Fidelity Shield Insurance’s future outlook has been downgraded from stable to negative over weak liquidity and recently “subdued” cash flow.
South African rating agency GCR assigned the negative grade to the insurer but retained BBB+ rate on its ability to settle claims.
The underwriter is associated with billionaire Naushad Merali and lately Mwalimu National Sacco.
“The rating outlook has been revised to Negative, owing to a notable weakening in key liquidity metrics for the YTD FY15. This follows cash outlays pertaining to the purchase of illiquid assets in the investment portfolio, together with subdued cash flow generation of late,” reads the rating report.
“Overall, Fidelity Shield displays a high risk investment appetite, with financial assets exposed to market risk representing 129 per cent of YTD15 capital (FY14: 87 per cent).”
GCR identifies the Fidelity Shield’s investment in property as a key barrier to liquidity.
The insurer last year bought the Equatorial Fidelity Centre from sister company Equatorial Commercial Bank, until last year majority-owned by Mr Merali. The transaction was estimated at Sh415 million.
Mwalimu National Sacco owns 23.8 per cent of Fidelity Shield Insurance following its acquisition of shares in Equatorial Commercial Group.

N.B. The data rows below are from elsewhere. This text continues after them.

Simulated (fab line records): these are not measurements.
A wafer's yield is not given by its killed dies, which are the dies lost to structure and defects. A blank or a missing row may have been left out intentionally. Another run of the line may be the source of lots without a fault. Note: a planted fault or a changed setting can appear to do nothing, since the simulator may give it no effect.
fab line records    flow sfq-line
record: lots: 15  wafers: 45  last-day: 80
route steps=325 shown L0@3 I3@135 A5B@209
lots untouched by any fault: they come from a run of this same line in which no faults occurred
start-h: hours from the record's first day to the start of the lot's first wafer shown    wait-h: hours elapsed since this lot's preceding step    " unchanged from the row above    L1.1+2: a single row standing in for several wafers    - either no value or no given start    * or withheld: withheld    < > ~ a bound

GCR, however, noted that higher rental income related to the recent property purchase will positively contribute to its bottom-line.
The insurer’s earnings are said to be mainly driven by investment income and not its core business of underwriting. Data from the Insurance Regulatory Authority shows the insurer recorded Sh68 million underwriting loss in the six months to June.
“The company’s limited competitive position currently serves as a rating weakness,” said GCR but noted Fidelity Shield had launched aggressive marketing strategy to grow its market share.
READ: Mwalimu Sacco gets green light to buy Merali bank
As at June this year Fidelity Shield controlled 1.68 per cent of the country’s general insurance market up from 1.47 per cent at the end of last year. The general insurer collected Sh985 million in premiums for the six months to June and incurred claims of Sh431 million.
Motor insurance is its main business, contributing more than 70 per cent of its covers.
“The successful scaling up of operations through proactive measurers recently implemented is likely to positively contribute to the company’s market profile over the medium term,” reads the rating report.
It widened its capital base by Sh150 million last year, underlining its ambitions. The underwriter could turn to members of Mwalimu Sacco to drive new business.
Last year the insurer recorded a 31.5 per cent growth in profits to Sh150 million, allowing it to pay a dividend of Sh10 per share.
The Kenyan insurance sector is generally expected to take a hit from unrealised losses from government securities and listed shares whose prices have slumped since the beginning of the year.
Share prices have dropped by 19 per cent from the beginning of the year while interest rates for Treasury bills and bonds have risen, lowering their prices, given the inverse relationship between interest rates and security prices.